The A/B City

Jan 9, 2012

One of the key ingredients of many successful online companies has been rapid iteration and improvement of their services via A/B testing. In its essence, you split your users into two (or more) groups, serve them variants of your service (e.g., different algorithms, user interfaces) and then sit back and measure how each group behaves. Once you are operating at web-scale, the sheer size of visitors and potential for rich data collection can really inform those companies about how they are performing and what ideas work better than others. Size matters the most: (we hope that) once we are dealing with a large enough sample, we will randomize all the other confounding factors that may play a role in what we are trying to measure. In other words, the web turns the world into a living laboratory.

Unfortunately, this cool technique is not readily available for the physical world. Imagine, for example, trying to evaluate a policy that aims to reduce the number of children being killed by cars. How do you split your users (and ensure randomization)? How do you cope with the fact that people will already behave differently in different geographic areas? (Moreover, how do you come to terms with the ethical questions?). The sad conclusion seems to be that, when we intervene on the physical world and observe a change, it remains difficult to speak of anything more than a correlation between what you did and the behavior you (hope to have) caused.

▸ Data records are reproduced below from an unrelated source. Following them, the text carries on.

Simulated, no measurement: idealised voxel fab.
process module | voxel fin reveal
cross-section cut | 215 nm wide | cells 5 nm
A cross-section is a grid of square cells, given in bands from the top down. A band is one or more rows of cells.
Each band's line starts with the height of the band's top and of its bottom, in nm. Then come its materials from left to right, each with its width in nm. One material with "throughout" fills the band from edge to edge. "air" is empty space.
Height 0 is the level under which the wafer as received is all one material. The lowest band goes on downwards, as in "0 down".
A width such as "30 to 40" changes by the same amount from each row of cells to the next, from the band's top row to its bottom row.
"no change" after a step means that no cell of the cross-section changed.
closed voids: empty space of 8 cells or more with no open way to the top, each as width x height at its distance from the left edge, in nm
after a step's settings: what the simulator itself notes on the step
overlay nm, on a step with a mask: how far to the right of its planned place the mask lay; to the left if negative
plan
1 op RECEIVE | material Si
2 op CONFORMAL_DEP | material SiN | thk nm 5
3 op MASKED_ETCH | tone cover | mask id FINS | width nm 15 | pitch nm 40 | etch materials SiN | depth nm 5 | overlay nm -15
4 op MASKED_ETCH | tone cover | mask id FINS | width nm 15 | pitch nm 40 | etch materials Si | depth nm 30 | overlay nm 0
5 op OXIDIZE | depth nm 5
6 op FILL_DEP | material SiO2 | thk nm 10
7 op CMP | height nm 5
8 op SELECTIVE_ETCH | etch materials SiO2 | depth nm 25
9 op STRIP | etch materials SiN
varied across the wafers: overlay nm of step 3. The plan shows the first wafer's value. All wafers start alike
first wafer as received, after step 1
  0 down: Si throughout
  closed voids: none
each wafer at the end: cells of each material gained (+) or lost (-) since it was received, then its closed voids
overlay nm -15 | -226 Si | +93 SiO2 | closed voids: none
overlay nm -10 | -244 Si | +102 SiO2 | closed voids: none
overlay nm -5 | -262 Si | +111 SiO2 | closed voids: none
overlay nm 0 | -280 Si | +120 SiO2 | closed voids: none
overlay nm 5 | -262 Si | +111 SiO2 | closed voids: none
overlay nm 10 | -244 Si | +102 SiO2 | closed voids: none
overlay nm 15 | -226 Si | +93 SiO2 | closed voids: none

Luckily, alternative approaches exist. The equivalent of an A/B test when you can’t randomize your sample is a quasi-experiment. In a recent paper, we adopted this perspective in order to examine the impact of changing the user access policy to London’s (shared) Boris bikes. By splitting our data around the time of the change, carefully cleaning it, and ensuring that we maintain a large (temporal and spatial) scale of data, we examined how sensor readings from bicycle stations can be used to observe how the policy change propagated across time and the city. Interestingly, the data showed us that this change in policy resounded differently in different stations: some locations that were areas that people went to in the morning and left from in the evening flipped their pattern completely.

The rest of the details are in the paper (reference below). However, since this is the year that politicians are taking on coding, maybe they should also start taking a few hints from web companies and start running their own A/B tests as well.

N. Lathia, S. Ahmed, L. Capra. Measuring the Impact of Opening the London Shared Bicycle Scheme to Casual Users. (To appear) In Elsevier Transportation Research Part C, accepted December 2011.